Monday, February 8, 2010

The Lion and the Mouse by Jerry Pinkney

I generally don’t follow all the pre-Caldecott buzz, but apparently there has never been less suspense than in January of 2010, when everyone and their mother’s librarian expected Jerry Pinkney to take home the medal for The Lion and the Mouse. The Caldecott Medal is awarded for a book’s illustrations. In fact, in the official Caldecott Terms and Criteria, the word author only appears once. Artist appears eight times.

And from first glance onward, it is easily apparent that Jerry Pinkney is an artist by anyone’s definition.

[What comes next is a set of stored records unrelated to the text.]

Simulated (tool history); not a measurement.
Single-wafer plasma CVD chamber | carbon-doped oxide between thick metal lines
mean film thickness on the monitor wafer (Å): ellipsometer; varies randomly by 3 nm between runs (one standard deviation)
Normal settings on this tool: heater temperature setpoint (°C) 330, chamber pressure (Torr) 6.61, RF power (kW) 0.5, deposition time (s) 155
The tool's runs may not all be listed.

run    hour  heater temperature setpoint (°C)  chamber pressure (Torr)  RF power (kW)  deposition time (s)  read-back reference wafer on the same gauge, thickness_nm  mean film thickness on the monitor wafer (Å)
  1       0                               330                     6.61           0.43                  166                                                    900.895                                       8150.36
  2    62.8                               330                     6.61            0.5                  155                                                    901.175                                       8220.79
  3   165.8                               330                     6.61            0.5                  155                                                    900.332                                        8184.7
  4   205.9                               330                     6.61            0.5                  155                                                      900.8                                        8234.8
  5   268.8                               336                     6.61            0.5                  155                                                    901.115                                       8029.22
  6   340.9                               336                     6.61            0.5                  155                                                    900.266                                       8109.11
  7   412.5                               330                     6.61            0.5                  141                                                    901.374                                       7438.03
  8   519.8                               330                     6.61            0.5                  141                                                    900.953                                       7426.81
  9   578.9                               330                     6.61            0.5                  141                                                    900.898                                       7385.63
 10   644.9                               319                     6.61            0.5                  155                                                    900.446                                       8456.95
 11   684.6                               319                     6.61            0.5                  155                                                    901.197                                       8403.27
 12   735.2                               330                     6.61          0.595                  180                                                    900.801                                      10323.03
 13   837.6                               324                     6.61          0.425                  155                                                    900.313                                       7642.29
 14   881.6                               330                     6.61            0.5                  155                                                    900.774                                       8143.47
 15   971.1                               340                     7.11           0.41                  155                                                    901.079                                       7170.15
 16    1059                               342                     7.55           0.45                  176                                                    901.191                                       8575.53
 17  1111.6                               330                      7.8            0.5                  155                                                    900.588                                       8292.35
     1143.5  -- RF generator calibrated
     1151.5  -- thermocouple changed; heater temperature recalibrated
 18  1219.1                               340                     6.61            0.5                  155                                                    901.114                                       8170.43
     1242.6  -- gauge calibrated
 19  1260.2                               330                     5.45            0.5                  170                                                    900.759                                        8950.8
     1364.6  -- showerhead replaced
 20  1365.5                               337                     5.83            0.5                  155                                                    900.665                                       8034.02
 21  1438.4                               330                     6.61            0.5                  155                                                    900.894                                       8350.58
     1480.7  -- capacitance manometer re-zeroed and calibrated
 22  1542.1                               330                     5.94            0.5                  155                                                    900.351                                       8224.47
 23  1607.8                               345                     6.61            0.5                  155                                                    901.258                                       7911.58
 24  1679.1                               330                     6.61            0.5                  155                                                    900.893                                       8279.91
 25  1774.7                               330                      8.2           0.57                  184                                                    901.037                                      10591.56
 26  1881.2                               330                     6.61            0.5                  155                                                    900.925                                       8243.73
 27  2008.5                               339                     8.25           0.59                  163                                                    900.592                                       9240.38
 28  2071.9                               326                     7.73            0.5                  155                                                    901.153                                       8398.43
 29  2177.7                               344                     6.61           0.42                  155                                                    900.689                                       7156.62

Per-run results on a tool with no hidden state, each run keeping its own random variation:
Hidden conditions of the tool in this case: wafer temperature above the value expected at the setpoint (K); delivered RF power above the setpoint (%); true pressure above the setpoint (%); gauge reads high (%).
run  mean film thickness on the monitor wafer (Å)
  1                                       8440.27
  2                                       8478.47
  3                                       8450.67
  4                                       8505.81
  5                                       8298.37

Readers will be able to move through the book quickly, but The Lion and the Mouse begs for an immediate reread. Right from the title page, where the mouse finds himself in paw prints larger than he is, readers will study the remarkable illustrations that reveal more details with each look.

Nearly wordless, the pictures are left to tell the story. Most readers will be familiar with the story already, and my guess is that children who encounter the story for the first time via this book will have an adult leading them through it.

But I wonder if a familiarity with the story is necessary for kids to understand the book independently. For example, kids will see the mouse climb on the lion and see that the lion has captured the Mouse, but why is the lion so mad, and why does he suddenly let the mouse go? More importantly, is it even necessary to know the mouse woke the lion up from a nap? Is the conversation about how someone so small could never help someone so big needed? Do readers need to hear the mouse plead his case?

Maybe the fact that the lion lets the mouse go is reason enough for the Mouse to free the Lion from the hunter’s trap. Maybe a simplified story – lion frees mouse, mouse repays debt – works just as well as the one with a moral about friendship.


  1. The Lion and the Mouse is such a wonderful book. So glad it won the Caldecott.

    I think the most striking thing about it for me is the space Pinkney opens up for a subtle reinterpretation of the traditional moral of Aesop’s fable. The traditional moral: “Little friends may prove great friends.” Traditionally, then, the story is meant to embolden the meek (“You may be a great friend one day!”) and to encourage the proud to look out for the little guy.

    However, in Pinkney’s version, the moral is not so tightly constrained, largely because the only words Pinkney uses are onomatopoeias. This textually minimal approach lets the story breath in new ways, broadening the possibilities for the story’s moral. While the range of possibilities still includes the traditional moral, in my view the most obvious teaching of Pinkney’s version seems to be that mercy is a virtue. In other words, the moral of Pinkney’s version is that mercy is a good character trait that human beings ought to embody.

    The central aspect of Pinkney’s version that shifts the book toward this interpretation is that since there is no dialogue, we do not get the lion laughing derisively when the mouse suggests that the lion may need her help one day. Rather, all we see is the lion letting the mouse go free, which looks more like an act of mercy than an act inspired by the lion’s arrogant amusement (as in the traditional telling). Moreover, as a result, the mouse’s liberating action looks less like mere payback and more like mercy as well.

  2. Whew! Any more comments like this one, Aaron, and my readers will skip my reviews just to read the comments! Your insights are wonderful - thanks for sharing.